Building a Search Engine for Wikipedia

7 minute read

Scope: This is a set of programs that emulate some of the functions of a search engine. They store their data in a SQLITE3 database named ‘spider.sqlite’. This file can be removed at any time to restart the process.

In order to collect and store the data, the SQLite Browser should be firstly installed using this link.

The steps which are followed are:

  1. Web Crawling (Process of retreiving a page and pulling out all the links in a list.)
  2. Index Building (Look up the links between these pages and set and an Index based on their connectivity)
  3. Searching

Process: The page Rank Algorithm has been devided into 5 smaller programmes

  • Script 1

The programme below crawls a web site and pulls a series of pages into the database, recording the links between pages.At the end of the execution, the user is asked to enter the web website and how many pages wants to be crawled.

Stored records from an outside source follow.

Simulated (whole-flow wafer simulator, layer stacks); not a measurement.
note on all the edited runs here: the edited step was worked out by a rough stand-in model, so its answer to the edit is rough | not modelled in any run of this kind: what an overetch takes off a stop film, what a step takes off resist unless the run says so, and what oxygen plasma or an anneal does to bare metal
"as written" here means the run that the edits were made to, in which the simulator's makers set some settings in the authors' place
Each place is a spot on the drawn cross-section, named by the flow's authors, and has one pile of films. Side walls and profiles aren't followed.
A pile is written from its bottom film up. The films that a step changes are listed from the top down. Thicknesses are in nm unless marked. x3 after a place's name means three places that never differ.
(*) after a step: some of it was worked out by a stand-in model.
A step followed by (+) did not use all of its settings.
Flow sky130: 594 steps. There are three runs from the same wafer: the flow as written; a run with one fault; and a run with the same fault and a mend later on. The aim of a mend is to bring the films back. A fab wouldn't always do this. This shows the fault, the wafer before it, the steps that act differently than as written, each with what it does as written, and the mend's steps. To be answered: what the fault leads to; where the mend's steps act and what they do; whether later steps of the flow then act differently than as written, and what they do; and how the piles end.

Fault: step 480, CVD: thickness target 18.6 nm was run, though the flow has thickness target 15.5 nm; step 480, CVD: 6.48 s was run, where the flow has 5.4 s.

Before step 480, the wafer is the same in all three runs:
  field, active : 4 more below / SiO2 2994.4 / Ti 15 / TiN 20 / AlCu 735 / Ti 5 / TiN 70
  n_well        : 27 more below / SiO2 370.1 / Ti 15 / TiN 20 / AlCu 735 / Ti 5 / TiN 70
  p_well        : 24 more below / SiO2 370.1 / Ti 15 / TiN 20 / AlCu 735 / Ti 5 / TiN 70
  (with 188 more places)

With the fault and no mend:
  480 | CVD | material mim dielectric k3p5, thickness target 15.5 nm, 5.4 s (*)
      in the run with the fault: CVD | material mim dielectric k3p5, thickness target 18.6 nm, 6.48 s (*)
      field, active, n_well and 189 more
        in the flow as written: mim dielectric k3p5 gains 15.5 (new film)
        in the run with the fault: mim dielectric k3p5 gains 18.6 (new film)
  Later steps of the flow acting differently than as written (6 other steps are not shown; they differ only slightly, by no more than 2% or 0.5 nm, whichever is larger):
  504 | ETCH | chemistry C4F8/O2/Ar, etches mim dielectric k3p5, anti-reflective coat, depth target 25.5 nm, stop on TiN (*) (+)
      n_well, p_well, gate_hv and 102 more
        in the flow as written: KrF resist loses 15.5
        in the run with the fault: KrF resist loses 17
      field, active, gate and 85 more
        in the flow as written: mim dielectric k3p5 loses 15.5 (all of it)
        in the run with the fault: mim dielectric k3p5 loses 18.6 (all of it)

If you restart the program again and tell it to crawl more pages, it will not re-crawl any pages already in the database. Upon restart it goes to a random non-crawled page and starts there. So each successive run of progeamme below is additive.

import sqlite3
import urllib.error
import ssl
from urllib.parse import urljoin
from urllib.parse import urlparse
from urllib.request import urlopen
from bs4 import BeautifulSoup

# Ignore SSL certificate errors
ctx = ssl.create_default_context()
ctx.check_hostname = False
ctx.verify_mode = ssl.CERT_NONE

conn = sqlite3.connect('spider.sqlite')
cur = conn.cursor()

cur.execute('''CREATE TABLE IF NOT EXISTS Pages
    (id INTEGER PRIMARY KEY, url TEXT UNIQUE, html TEXT,
     error INTEGER, old_rank REAL, new_rank REAL)''')

cur.execute('''CREATE TABLE IF NOT EXISTS Links
    (from_id INTEGER, to_id INTEGER)''')

cur.execute('''CREATE TABLE IF NOT EXISTS Webs (url TEXT UNIQUE)''')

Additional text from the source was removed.